Political Strategy for a Permanent Democratic Majority

Tomasky: Obama’s Selma Speech Defines Real Patriotism, Challenges Nation


At The Daily Beast Michael Tomasky describes President Obama’s speech at the 50th anniversary commemoration of the Selma to Montgomery March for Voting Rights: “It was the strongest statement about the liberal definition of patriotism I’ve ever heard a president deliver. It was also confrontational and challenging–an unapologetic manifesto for the values of blue America.” (text of speech here). Tomasky adds,

That’s something we don’t hear a lot about, the values of blue America. No, it isn’t because we don’t have them. It’s that we don’t parade them in the public square quite as much as conservatives do, while conservatives aren’t exactly shy about caricaturing in public their version of liberal values (we love sodomy and baby-killing and so on).
But there are liberal values. Some, we all know about–tolerance, diversity, etc. But another central one has to do with the way in which liberals love our country, and it goes like this: Yes, of course this is a great country. But it is change that has made it so. It’s a country that was founded on the highest ideals of the day, many of which are eternal, but it was also a country where ownership of human beings of a certain race was legal. So no, it wasn’t so great. It had to be made great. And by the way it’s not really as great as it should be yet. That’s a process that, the human condition being what it is, will never have an end.

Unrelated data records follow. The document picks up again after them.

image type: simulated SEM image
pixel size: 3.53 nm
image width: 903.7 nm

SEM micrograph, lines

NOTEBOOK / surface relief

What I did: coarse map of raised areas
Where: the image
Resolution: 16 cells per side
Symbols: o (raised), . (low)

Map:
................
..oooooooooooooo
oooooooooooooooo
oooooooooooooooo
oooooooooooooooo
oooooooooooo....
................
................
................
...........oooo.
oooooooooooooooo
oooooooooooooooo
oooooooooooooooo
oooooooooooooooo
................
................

Calling the president’s speech “a stirring defense of one vision of the country that was also an implicit and sometimes explicit critique of the other vision,” Tomasky elaborates: “In paragraph after paragraph, the speech essentially says: These are the truest Americans–the protesters, the outsiders, and the agitators who read the words of the founding texts and forced the system to live up to them.” Tomasky quotes from the speech:

What greater expression of faith in the American experiment than this; what greater form of patriotism is there; than the belief that America is not yet finished, that we are strong enough to be self-critical, that each successive generation can look upon our imperfections and decide that it is in our power to remake this nation to more closely align with our highest ideals?…That’s America!”

Tomasky notes that even Presidents Reagan and Bush signed legislation extending the Voting Rights Act, while today’s Republicans dodge the issue at best, with few exceptions. Further, says Tomasky, “The Republican Party has never in its history been as flagrantly open about specifically seeing to it that as few black people vote as possible as it has been in these last few years (and yes, yes, the Democratic Party was once worse, but that was a very different Democratic Party).”
Tomasky explains in his conclusion, “Conservatives don’t think that change is what makes this country great” and are “terrified of the greater changes (demographic, etc.) that everyone knows are coming.” For now, however, Americans can be grateful that we have a president with the vision and eloquence needed to affirm the best of our country’s values, as we remember and honor the courageous heroes of Selma and their passion for real democracy.